Vhat ze fuck?
In Beyond the Pleasure Principle, one of Sigmund Freud's most controversial texts, the renowned cigar smoker postulated that people have a tendency to seek pleasure and avoid pain. A pretty straightforward conclusion if you've ever spent time at a county fair. However, he went on to argue that there also exists a "death wish" or "death drive" that can lead to dangerous or self-destructive behavior. In the ninety years since it's publication, the existence of the Freudian "death wish" has been hotly debated amongst his disciples and the profession as a whole.
Freud based much of his research on World War I veterans, and their self-destructive reactions to the trauma they'd endured. Now, we don't know the perfect modern day recreation of the horrific battlefield conditions seen at Verdun or the Somme, but the Gathering of the Juggalos has got to be close. Imagine the Lilith Fair except full of angry, disenfranchised white trash abortions. This annual get together of Darwin's footnotes is hosted by the rap duo Insane Clown Posse although when two guys started qualifying as a posse is anyone's guess. We'll let the group's lyrics speak for themselves:
I'd grab your titties and stretch em down past your waist
Let em go, and watch em both spring up in your face
I'd sing love songs to you, the best I can
Get you naked, and hit it like a CAVEMAN!!!

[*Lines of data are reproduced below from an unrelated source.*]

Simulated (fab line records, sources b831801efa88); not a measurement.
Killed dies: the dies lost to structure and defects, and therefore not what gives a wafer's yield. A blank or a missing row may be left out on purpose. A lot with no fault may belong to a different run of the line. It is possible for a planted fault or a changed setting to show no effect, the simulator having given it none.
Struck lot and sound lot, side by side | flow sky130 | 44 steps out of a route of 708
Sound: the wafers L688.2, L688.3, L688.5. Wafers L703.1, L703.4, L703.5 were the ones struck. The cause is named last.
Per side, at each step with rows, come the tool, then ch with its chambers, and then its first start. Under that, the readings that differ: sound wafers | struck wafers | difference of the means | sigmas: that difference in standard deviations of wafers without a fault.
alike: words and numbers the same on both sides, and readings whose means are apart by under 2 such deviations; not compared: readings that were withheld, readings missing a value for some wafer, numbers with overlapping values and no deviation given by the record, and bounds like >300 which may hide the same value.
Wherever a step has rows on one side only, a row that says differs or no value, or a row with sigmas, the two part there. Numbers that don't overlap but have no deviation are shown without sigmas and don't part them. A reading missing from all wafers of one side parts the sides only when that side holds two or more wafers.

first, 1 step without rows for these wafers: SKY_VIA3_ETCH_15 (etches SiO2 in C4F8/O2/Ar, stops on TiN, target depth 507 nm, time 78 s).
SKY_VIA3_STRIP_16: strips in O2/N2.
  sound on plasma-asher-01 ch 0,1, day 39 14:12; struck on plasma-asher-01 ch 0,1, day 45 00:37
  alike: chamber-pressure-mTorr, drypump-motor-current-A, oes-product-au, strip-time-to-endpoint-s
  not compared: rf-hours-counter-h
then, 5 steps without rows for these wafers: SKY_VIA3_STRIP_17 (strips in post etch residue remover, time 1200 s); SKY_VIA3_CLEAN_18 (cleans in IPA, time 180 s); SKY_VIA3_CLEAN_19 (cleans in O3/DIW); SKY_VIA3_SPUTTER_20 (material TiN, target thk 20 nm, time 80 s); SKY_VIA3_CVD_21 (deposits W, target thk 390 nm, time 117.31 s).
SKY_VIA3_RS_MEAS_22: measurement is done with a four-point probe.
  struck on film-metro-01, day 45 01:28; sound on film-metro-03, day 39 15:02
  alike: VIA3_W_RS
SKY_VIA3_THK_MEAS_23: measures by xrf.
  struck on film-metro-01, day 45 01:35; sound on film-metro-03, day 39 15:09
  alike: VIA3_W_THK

Apart from reinforcing the stereotype that white boys have no flow, we are shocked to learn that ICP's fans are largely men and that the Gathering of the Juggalos is also known as the Grinding of the JimmyDean. Apparently misogynistic lyrics, wearing clown makeup and throwing rocks at each other doesn't attract the ladies the way it used to. Seriously, can we suggest a World of Warcraft account, a six of Mike's Hard Lemonade and a Pauly Shore t-shirt as a step in the right direction?
Enter the Juggalettes' Revenge (not making that up). A Ladies Night event intended to give ICP's legions of female fans an equal chance to feel empowered...or something. An idea so shockingly bad that even Lil Kim backed out. But apparently it didn't seem like a bad an idea to Tila Tequila. No, she signed right up saying, "'Hell yeah! I'm down with the Juggalos!" Now the simple answer is that Ms. Tequila thought that as the 4'11" daughter of Vietnamese immigrants who through constant nudity and indecipherable sexual orientation had risen to quasi-reality TV celebrity status, she would no doubt be embraced by a group that shelve their copies of Mein Kampf next to the Bible. And that the imminent release of her oft delayed debut album needed the synergy of an open air Planned Parenthood rally to give it some street cred.
That's the simple answer, but we think the answer is a corollary to Freud's work - call it the "celebrity death wish" or "Evel Knievel Syndrome." Loosely defined as: the irresistible urge to do something catastrophically stupid and dangerous when the quasi-celebrity achieves self-awareness and recognizes their own pointlessness. When that moment arrives, the public figure in question immediately signs up for a Curt Cobain Firearms Safety course and the countdown begins. O.J. Simpson's low speed white bronco police chase is textbook Evel Knievel Syndrome as is Michael Jackson's pill popping, Gus Frerotte's headbutting a stadium and the X-Games.
But does Tila's ill-fated performance qualify? Consider the evidence. Among the items flung at Ms. Tequila: rocks, eggs, cans, bottles and dildos. Yes, that's dildos plural. Multiple dildos were lobbed at her although none struck her. Must have been one hell of a security checkpoint to get into the show. Ask yourself where they hid them. And why dildos, you might ask? Most likely because Shaggy 2 Dope (one half of the posse) told a thousand Juggalos the day before that, "I'll throw my dick at her." Must have a newer edition of Emily Post with the updated section on how to victimize your guests.
|Emily Post advises only throwing half-full liquor bottles.|
So it wasn't as if she wasn't warned ahead of time that she was walking into a rogue's gallery of Anthony Burgess' rejects. It was an ugly scene by all accounts and the shuddering, slobbering beasts in the pit were starved for human blood. And still still she went onstage. But when it became clear that the Juggalo weren't going to light her on fire, why did she feel the need to goad them into it by shooting Silly String into the crowd, screaming "I don't give a fuck" and yanking off her top? Was it because she thought that what this sausage fest needed was bare breasts to cool them out? So again, we ask you gentle reader, innocent lapse in judgment or proof that Freud was onto something? Has Ms. Tequila achieved self-awareness and is now trying to fling herself under a bus Corey Haim-style? If it's true then we should expect to see Tila deejaying Taliban birthday parties in the very near future. Time to light that cigar, Sigmund.